Age and Decay

November 28, 2022, Micah Blake McCurdy, @IneffectiveMath

Introduction

I am interested in measuring how the abilities of a given group of athletes change as they age. The exposition here focusses on the National Hockey League, but is applicable to any human activity where we can measure individual ability and where that ability is assumed to change smoothly over time.
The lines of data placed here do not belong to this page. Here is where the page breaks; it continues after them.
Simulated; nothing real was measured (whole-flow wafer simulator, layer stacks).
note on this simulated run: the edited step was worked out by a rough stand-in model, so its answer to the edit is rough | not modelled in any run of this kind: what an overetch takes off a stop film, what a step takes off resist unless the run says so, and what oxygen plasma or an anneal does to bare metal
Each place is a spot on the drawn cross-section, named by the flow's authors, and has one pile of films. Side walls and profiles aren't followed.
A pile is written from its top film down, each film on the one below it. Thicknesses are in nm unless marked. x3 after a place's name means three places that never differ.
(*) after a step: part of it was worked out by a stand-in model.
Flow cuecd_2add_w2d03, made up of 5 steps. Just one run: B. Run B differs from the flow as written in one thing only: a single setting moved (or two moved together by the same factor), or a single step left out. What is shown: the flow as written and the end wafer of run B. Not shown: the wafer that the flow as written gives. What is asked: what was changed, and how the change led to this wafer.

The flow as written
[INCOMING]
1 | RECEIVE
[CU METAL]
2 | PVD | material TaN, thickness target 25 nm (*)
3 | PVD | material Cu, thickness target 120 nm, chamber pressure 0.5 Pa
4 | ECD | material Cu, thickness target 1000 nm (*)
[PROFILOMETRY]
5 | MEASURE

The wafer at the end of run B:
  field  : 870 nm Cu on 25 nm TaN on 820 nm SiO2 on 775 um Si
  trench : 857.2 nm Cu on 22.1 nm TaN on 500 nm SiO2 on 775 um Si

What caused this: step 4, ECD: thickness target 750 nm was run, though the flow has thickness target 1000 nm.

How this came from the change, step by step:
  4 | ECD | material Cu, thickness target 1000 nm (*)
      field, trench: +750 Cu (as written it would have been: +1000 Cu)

This work is a refinement of some of my previous aging work, presented at the Rochester Institute of Technology Sports Analytics Conference in 2019. However, a much more important recent impetus is the preprint of Michael Schuckers, Michael Lopez, and Brian Macdonald, What does not get observed can be used to make age curves stronger: estimating player age curves using regression and imputation. My method here tracks tightly to their method, with one or two deviations.

Method

First, let us specify the set of people whose aging we would like to estimate. I have chosen to consider the set of players who have played at least a thousand minutes of NHL regular-season hockey over the 2007-2023 seasons. This minute threshold serves no technical purpose (the methods here will happily work if one chooses instead, say, all players with at least one shift in the same time period) but instead focusses attention on the kind of players of greater interest to me, namely the ones with non-trivial careers. This cohort comprises 1,548 skaters and 185 goaltenders.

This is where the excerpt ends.